The formation constants are formulated as ligand exchange reactions with aqua ligands being displaced by new ligands (\(NH_3\)  or \(en\)) in the examples above.

Note

Chelate complexes are more stable than the analogous complexes with monodentate ligands.

The stability of a chelate complex depends on the size of the chelate rings. For ligands with a flexible organic backbone like ethylenediamine, complexes that contain five-membered chelate rings, which have almost no strain, are significantly more stable than complexes with six-membered chelate rings, which are in turn much more stable than complexes with four- or seven-membered rings. For example, the complex of nickel (II) with three ethylenediamine ligands is about 363,000 times more stable than the corresponding nickel (II) complex with trimethylenediamine (H2NCH2CH2CH2NH2, abbreviated as tn):

\(\begin{align} & \mathrm{[Ni(H_2O)_6]^{2+}+3en} & & \rightleftharpoons \mathrm{[Ni(en)_3]^{2+}+6H_2O(l)} & K_\mathrm f=6.76*10^{17} \\  & \mathrm{[Ni(H_2O)_6]^{2+}+3tn} & & \rightleftharpoons \mathrm{[Ni(tn)_3]^{2+}+6H_2O(l)} & K_\mathrm f=1.86*10^{12}\end{align} \tag{23.11}\)

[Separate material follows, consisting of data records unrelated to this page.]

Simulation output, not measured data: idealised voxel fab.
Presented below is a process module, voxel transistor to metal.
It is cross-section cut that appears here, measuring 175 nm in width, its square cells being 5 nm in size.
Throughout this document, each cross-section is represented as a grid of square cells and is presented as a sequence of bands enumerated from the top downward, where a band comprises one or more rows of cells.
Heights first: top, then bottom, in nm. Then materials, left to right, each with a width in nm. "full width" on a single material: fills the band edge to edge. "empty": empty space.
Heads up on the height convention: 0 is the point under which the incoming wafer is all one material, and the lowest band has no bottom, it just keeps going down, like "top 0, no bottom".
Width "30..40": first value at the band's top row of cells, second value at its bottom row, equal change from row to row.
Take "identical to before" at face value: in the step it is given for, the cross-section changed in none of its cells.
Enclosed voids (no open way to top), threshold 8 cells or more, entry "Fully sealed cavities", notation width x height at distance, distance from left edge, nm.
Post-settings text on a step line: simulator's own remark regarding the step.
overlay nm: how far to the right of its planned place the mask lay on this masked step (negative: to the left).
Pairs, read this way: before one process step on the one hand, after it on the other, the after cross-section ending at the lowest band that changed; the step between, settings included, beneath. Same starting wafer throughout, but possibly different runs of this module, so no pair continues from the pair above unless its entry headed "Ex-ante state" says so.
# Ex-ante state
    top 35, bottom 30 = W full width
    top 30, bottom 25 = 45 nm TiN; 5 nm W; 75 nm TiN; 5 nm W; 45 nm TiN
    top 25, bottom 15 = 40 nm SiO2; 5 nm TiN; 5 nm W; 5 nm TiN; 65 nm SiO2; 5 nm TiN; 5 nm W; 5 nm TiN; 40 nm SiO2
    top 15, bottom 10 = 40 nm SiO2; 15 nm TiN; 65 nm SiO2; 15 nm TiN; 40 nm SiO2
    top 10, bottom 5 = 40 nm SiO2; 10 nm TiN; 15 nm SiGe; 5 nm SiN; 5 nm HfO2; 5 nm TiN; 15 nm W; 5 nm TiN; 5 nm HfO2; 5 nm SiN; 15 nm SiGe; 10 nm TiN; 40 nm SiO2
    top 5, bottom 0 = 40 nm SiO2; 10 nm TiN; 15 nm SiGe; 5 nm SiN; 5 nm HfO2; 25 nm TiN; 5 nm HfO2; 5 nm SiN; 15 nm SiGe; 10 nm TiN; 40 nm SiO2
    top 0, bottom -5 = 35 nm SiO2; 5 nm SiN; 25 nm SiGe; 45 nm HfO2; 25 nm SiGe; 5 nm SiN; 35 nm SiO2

*The above measurements were done in a solution of ionic strength 0.15 at 25º C.

Example 5

Arrange [Cr(en)3]3+, [CrCl6]3−, [CrF6]3−, and [Cr(NH3)6]3+ in order of increasing stability.

Given: four Cr(III) complexes

Asked for: relative stabilities

Strategy:

A Determine the relative basicity of the ligands to identify the most stable complexes.

B Decide whether any complexes are further stabilized by a chelate effect and arrange the complexes in order of increasing stability.

SOLUTION

A The metal ion is the same in each case: Cr3+. Consequently, we must focus on the properties of the ligands to determine the stabilities of the complexes. Because the stability of a metal complex increases as the basicity of the ligands increases, we need to determine the relative basicity of the four ligands. Our earlier discussion of acid–base properties suggests that ammonia and ethylenediamine, with nitrogen donor atoms, are the most basic ligands. The fluoride ion is a stronger base (it has a higher charge-to-radius ratio) than chloride, so the order of stability expected due to ligand basicity is [CrCl6]3− < [CrF6]3− < [Cr(NH3)6]3+ ≈ [Cr(en)3]3+.

B Because of the chelate effect, we expect ethylenediamine to form a stronger complex with Cr3+ than ammonia. Consequently, the likely order of increasing stability is [CrCl6]3− < [CrF6]3− < [Cr(NH3)6]3+ < [Cr(en)3]3+.

Exercise

Arrange [Co(NH3)6]3+, [CoF6]3−, and [Co(en)3]3+ in order of decreasing stability.

Answer: [Co(en)3]3+ > [Co(NH3)6]3+ > [CoF6]3−